When a business vehicle reported on Schedule C is sold, the tax treatment and reporting on Form 1040 depend on several factors, including the vehicle’s original cost, accumulated depreciation, and the sale price. Here’s a step-by-step explanation of how to handle the sale of a business vehicle placed in service in 2016 and sold in 2024:

1. Determine the Adjusted Basis

  • Original Basis: This is generally the cost of the vehicle plus sales tax and any improvements, minus any section 179 deduction, special depreciation allowance, and depreciation claimed in prior years.
  • Depreciation: For a vehicle placed in service in 2016, you should have used the MACRS depreciation tables, subject to the annual luxury auto limits. The total depreciation (including any section 179 deduction and special depreciation allowance) reduces your basis in the vehicle.

2. Calculate the Amount Realized

  • Amount Realized: This is the total of all money received plus the fair market value of any property or services received in exchange for the vehicle. If the buyer assumes any liabilities (such as a loan), add that to the amount realized.

3. Compute the Gain or Loss

  • Gain or Loss: Subtract the adjusted basis from the amount realized:
  • If the amount realized is more than the adjusted basis, you have a gain.
  • If the adjusted basis is more than the amount realized, you have a loss.

4. Depreciation Recapture (Section 1245)

  • Ordinary Income Recapture: Any gain up to the amount of depreciation (including section 179 and special depreciation allowance) previously claimed is recaptured as ordinary income under IRC §1245.
  • Excess Gain: If the gain exceeds the total depreciation taken, the excess is treated as a Section 1231 gain, which may be taxed as long-term capital gain if you have a net Section 1231 gain for the year.

5. Reporting on Tax Forms

A. Form 4797 (Sales of Business Property)

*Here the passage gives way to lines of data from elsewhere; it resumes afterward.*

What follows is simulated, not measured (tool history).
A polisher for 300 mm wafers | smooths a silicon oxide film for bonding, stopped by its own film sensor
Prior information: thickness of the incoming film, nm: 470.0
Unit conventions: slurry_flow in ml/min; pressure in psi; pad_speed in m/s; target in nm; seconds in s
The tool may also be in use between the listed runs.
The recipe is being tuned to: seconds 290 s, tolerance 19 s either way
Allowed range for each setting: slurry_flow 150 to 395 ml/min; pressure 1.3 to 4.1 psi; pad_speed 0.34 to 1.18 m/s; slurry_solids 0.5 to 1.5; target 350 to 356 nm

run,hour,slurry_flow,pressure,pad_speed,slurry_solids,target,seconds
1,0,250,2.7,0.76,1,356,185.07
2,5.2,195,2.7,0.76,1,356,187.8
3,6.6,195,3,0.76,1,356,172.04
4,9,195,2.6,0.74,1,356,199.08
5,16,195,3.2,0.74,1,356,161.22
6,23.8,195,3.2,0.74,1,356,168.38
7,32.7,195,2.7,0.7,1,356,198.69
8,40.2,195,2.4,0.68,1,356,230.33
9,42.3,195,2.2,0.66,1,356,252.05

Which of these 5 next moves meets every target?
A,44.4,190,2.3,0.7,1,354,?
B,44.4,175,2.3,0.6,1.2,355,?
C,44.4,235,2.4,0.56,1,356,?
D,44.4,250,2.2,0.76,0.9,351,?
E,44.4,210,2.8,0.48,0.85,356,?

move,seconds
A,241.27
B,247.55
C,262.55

  • Part III: Use this part to calculate the depreciation recapture (ordinary income) under Section 1245. Enter the sale details, including the cost, depreciation, adjusted basis, and amount realized.
  • Part I: If there is any gain in excess of depreciation recapture, it is reported as a Section 1231 gain here.
  • Part II: If there is a loss, it is generally an ordinary loss and reported here.

B. Schedule C (Form 1040)

  • Do not report the sale directly on Schedule C. Instead, report the sale on Form 4797 as described above. Only the ordinary income recapture (if any) will flow through to Schedule C as “other income” if it relates to recapture of section 179 or listed property due to a drop in business use, but not for a sale.

C. Form 1040

  • Net gain or loss from Form 4797: The result from Form 4797 (after recapture and Section 1231 treatment) is carried to Schedule 1 (Form 1040), line 4 (Other gains or losses), or to Schedule D if it is a capital gain.

6. Special Considerations

  • Unrecovered Basis: If the vehicle was subject to the luxury auto depreciation limits, you may have unrecovered basis at the end of the recovery period. After the recovery period, you can continue to depreciate the unrecovered basis (subject to annual limits) until fully recovered or until the vehicle is disposed of.
  • Personal Use: If the vehicle was used for both business and personal purposes, only the business portion is considered in the gain or loss calculation. Adjust the basis and depreciation for business use percentage.

7. Recordkeeping

  • Documentation: Keep records of the original purchase, improvements, depreciation schedules, and the sale transaction, as you may need to substantiate the calculation of gain or loss and depreciation recapture.

8. Summary of Steps

1. Calculate adjusted basis (original cost minus depreciation, section 179, and special depreciation allowance).

2. Determine amount realized (sale price plus any liabilities assumed by buyer).

3. Compute gain or loss (amount realized minus adjusted basis).

4. Calculate depreciation recapture (ordinary income up to depreciation taken).

5. Report the sale on Form 4797 (not Schedule C).6. Carry the result to Form 1040 via Schedule 1 or Schedule D, as appropriate.